South African ports and bunker supply face disruptions amid civil unrest in the country, and some Mediterranean ports have rough weather coming in the next week.
Sapref’s Durban refinery was shut on Wednesday amid looting and mass violence in the KwaZulu-Natal province, where Durban is located, and in Gauteng. The refinery is South Africa’s largest with a nameplate capacity of 180,000 b/d.
South Africa’s state-owned infrastructure firm Transnet declared a force majeure on the NATCOR railway linking Durban to Gauteng in South Africa.
Operations at the Port of Richards Bay have been halted since Monday because of unrest threatening the port’s workforce. No vessels are expected to enter Richards Bay until the situation improves.
“Service levels in the ports of Durban and Richards Bay have been negatively affected, as the entire supply chain is closed – including the roads leading into and out of the port,” Transnet said on Wednesday.
Heavy unrest has erupted in several South African regions since former president Jacob Zuma was sentenced to 15 months in prison for contempt of court by the country’s constitutional court.
The protests have not extended to disrupt port operations in Cape Town and Port Elizabeth.
South Africa has increasingly relied oil product imports, including fuel oil and gasoil, since two other refineries in Durban and Cape Town were shut last year following an explosion and fires. South African producers have issued tenders for VLSFO this year to cover the shortfall in domestic refinery capacity.
Most other European and African bunkering ports continue to have readily available supplies across fuel grades. Prompt stems of VLSFO and LSMGO are available across northern European ports in the ARA, Scandinavia, Hamburg and the Baltic Sea. The Canary Islands, Gibraltar Strait and ports further east in the Mediterranean also have prompt product available.

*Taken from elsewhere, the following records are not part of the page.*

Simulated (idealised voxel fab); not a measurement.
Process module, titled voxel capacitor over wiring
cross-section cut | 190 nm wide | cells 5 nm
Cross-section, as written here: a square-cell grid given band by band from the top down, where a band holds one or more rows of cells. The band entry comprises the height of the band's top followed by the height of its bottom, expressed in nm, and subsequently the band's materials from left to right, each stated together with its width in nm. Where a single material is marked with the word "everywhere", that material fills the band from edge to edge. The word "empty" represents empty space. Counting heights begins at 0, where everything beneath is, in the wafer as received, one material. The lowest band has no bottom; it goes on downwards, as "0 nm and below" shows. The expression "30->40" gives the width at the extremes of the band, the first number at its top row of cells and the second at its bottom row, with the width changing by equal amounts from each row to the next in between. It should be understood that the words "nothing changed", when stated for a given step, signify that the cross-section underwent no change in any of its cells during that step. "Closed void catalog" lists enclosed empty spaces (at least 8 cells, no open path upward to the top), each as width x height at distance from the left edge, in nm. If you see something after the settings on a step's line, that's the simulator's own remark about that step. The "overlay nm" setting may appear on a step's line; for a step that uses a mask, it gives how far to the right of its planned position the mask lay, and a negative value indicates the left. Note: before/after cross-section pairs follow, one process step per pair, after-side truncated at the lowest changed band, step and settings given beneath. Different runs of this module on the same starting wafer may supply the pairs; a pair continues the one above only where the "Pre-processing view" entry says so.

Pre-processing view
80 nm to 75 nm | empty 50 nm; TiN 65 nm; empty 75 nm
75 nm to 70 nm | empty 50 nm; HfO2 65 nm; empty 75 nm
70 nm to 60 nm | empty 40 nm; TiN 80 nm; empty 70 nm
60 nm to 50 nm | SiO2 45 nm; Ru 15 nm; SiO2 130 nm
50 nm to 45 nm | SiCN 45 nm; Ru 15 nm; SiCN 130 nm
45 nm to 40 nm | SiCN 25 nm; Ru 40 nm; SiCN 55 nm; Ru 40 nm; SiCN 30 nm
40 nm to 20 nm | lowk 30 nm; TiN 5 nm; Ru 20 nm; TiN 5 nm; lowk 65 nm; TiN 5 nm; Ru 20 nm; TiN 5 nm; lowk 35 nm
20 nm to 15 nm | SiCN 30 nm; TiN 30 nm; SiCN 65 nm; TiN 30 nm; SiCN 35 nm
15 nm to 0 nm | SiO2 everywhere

Recommended lead times for HSFO380 stems continue to be 2-3 days in the ARA and the Gibraltar Strait, even as ARA’s fuel oil inventories were heavily drawn last week. A 14% drop on the week sent the stocks to a six-week low of 7.79 million bbls, and below their five-year average.
There is also significantly less gasoil stored now than on average for the past five years. Last week’s narrow contango in the front- to second-month ICE gasoil forward curve has flipped to backwardation. The forward structure remains in backwardation for the rest of the year and into next year, as a sign that gasoil is less attractive to store.
European refinery throughput fell in June despite growing demand, and in contrast to a global overall rise in throughput, the International Energy Agency (IEA) said this week. Heavy maintenance at several European refineries in June capped the continent’s production capacity.
Rough weather conditions are expected to delay deliveries at Las Palmas’ outer anchorage. Heavy swell of over 2 metres going in the north and northeast direction on Wednesday could disrupt bunkering, according to port agency MH Bland.
Strong winds and swell are also forecast in the Gibraltar Strait ports on Thursday, and off Malta from Friday to Sunday.
Low bunker demand in Russian Black Sea ports spurred suppliers to offer fuel at reduced prices. Novorossiysk, Taman, Tuapse and Kavkaz are pricing VLSFO at discounts of around $40/mt to Istanbul and $60/mt to Piraeus.
Novorossiysk’s HSFO380 price is also back to typical discounts to Mediterranean ports. Its price dropped $25/mt below that in Piraeus on Wednesday, flipping from a slight premium over the Greek port last week. Supply of the grade in the Black Sea market tightened last month, but supply and demand are more balanced now with lower buying activity.